Logo Advice - Getting Work?


New Member
I want to make logos for people to increase my portfolio, to get a place at uni in around 2 years.
I don't mind working for free, but was wondering,
How do I find client/get work?
Hi Boundsey, How old are you and what level of education have you achieved? I only ask, as you'll find that portfolio alone wont get you into uni, you need to have accrued enough UCAS points to be accepted onto a degree course.

Anyway... back on topic,...

The easiest way to build a portfolio is to work on self initiated projects. Find a company that you admire/that interests you and re-brand it. Treat it as you would a live project and research the far end of the far. Produce 100s of scamps etc.. Avoid the really big names such as Apple, Ferrari etc.. as you'll struggle to break away from their identities with any level of success.

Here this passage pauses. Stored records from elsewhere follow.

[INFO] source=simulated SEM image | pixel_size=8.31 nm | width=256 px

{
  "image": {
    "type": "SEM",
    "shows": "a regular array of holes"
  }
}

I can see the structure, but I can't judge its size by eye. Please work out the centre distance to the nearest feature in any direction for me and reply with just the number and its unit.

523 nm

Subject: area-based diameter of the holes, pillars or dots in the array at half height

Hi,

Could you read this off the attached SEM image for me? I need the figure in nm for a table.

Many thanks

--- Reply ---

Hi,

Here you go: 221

An alternative is to contact local businesses and ask if they would be happy for you to meet them and refresh/redesign their branding. With no obligation to them of course.
Thanks for the advice :)
I'm 17, taking a 1 year pre-degree course in Art and Design next year, which is the necessary qualification for courses I am looking for. So I am fine on that front.
In which case I wouldn't worry too much about producing stacks of freelance work. A spattering of personal projects to show you're capable outside of the classroom will go a long way but hopefully your course should help you collect enough work to show any university that you're a creative thinker.

One of my uni lecturers used to tell us that a portfolio with 5 outstanding projects is better than a portfolio with 50 average projects. It's true!!
Bigdave's advice is sound, but to add to it you could try looking on peopleperhour.com which is a freelancer's website. The difficulty you'll have there is that no portfolio makes it difficult to find clients who'll work with you but it's worth a shot, especially if you offer your services for free.
Hi Boundsey,

Welcome to the forum. I'll reiterate all the advice given here, get some self-initiated work under your belt and, if possible, commercial opportunities (these are usually more valuable as it demonstrates the ability to work with a client and to a brief that you haven't set yourself)

I'd also advise you really, really get stuck into design as a whole. Although I know you'll be taught plenty through your studies, get reading plenty of design theory, case studies and blogs. Better yet, start recording your own opinions in a blog; these could be articles on newly launched rebrands, new initiatives or even changes to the infrastructure of design education etc etc. If it's something you can carry all the way through your studies you'll come out the other side with much more rounded views, industry knowledge and even some potentially useful contacts as a result of your efforts.

Another gem I'd offer is remember to just keep honing your basic skillsets. Can you convey an idea effectively in a 1 minute sketch? Do you draw something everyday, even if it's just a doodle? Are you comfortable talking about your work? Can you make connections between a brief and an idea?

Other than that, best of luck to you and enjoy yourself!